Dreyfus trial antisemitism moved to France from Algeria

The Jews of Algeria were granted French nationality in 1870 under the Décret Crémieux. But they faced a constant battle to hold on to their rights, according to a lecture by the historian David Cohen for Akadem.

The aftermath of the Constantine pogrom of 1934. The photos, in a family album, were displayed as part of the ‘Juifs d’orient: une histoire plurimillenaire ‘ exhibition in Paris recently.

This year the Jews of Algeria merit special attention, it being the 60th anniversary of their mass exodus in 1962. To mark the occasion, the historian David Cohen gave a potted history of the community, which was under Ottoman rule until the French conquered Algeria in 1830.

The French abolished the dhimmi status of the Jews, as well as the jizya tax. They also set about dismantling the community’s religious autonomy. In 1842, two Jews were dispatched from France (the so-called Altabas mission) to bring  the rabbinical establishment, or consistoire, under the wing of the Paris consistoire. The next step was to grant French nationality to the Jews.

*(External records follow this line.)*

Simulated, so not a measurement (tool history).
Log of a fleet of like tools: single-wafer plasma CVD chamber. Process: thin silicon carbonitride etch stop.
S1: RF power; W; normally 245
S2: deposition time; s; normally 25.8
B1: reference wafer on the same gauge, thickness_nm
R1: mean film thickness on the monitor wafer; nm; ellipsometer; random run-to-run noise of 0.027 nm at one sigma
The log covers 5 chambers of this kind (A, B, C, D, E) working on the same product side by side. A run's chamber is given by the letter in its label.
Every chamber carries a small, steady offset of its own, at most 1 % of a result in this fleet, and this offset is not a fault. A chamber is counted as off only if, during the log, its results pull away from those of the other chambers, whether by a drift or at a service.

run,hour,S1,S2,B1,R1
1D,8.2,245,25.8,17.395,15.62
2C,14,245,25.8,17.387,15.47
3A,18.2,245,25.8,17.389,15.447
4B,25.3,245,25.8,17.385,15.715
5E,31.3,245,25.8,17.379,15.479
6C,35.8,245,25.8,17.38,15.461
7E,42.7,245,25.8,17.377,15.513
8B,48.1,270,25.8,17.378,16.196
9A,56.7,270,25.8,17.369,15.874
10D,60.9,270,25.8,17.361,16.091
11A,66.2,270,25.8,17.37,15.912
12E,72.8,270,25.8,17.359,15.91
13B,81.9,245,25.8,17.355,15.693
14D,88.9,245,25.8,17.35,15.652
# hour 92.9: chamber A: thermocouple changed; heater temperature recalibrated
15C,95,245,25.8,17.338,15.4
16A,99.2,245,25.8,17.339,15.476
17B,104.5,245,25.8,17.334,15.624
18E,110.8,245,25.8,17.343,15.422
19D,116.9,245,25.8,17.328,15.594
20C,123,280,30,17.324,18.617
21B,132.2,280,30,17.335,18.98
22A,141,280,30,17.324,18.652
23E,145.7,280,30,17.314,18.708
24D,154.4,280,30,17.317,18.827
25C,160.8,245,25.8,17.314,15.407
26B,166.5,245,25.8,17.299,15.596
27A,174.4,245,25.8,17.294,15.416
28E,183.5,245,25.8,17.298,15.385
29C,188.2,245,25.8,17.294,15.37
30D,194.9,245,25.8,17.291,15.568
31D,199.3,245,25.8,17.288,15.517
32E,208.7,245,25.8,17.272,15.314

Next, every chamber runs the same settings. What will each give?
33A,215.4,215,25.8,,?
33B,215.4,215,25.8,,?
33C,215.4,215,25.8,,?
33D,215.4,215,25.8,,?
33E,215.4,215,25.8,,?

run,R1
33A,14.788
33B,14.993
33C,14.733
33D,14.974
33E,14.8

In 1865 a senatus-consulte offered French citizenship to both Jews and Muslims, but only 330 Jews applied and very few Muslims – they were reluctant to have the French state govern their personal status. In 1870 the French Minister of Justice, Adolphe Crémieux, a Jew with a close relationship to the community, imposed French citizenship on the country’s Jews.

French citizenship was a poisoned chalice, according to Cohen.  Following an economic crisis, an influx of Spaniards into the Oran region from Andalusia led to a rise in antisemitism, culminating in the crisis of 1897 -98. Antisemitism was whipped up by the anti-Dreyfusard Eduard Drumont. However, Cohen argues that the antisemitism sparking the Dreyfus case was imported into France from Algeria, and not the other way around. As French citizens, Jews served in WWI –  2,850 died. But the French army was rife with antisemitism and a committee to protect Jewish rights was set up under the chairmanship of Henri Aboulker.

The Great Depression in the US led to an economic crisis in Algeria in the early 1930s. The Constantine massacre of 1934, which claimed the lives of 25 Jews, was started by disaffected Muslims. The massacre led to the establishment of a second committee, the Comité Juif Algérien d’Etudes Sociales, to preserve Jewish rights. Those rights were never secure: in Sidi Bel Abbès, the mayor wanted to fix the elections by depriving the Jews of the vote. The Jews went to the Court of Appeal to have their voting rights re-instated. This occurred in 1939. But worse was to come when the Vichy regime was installed in 1940, and the Algerian Jews were stripped of their French citizenship.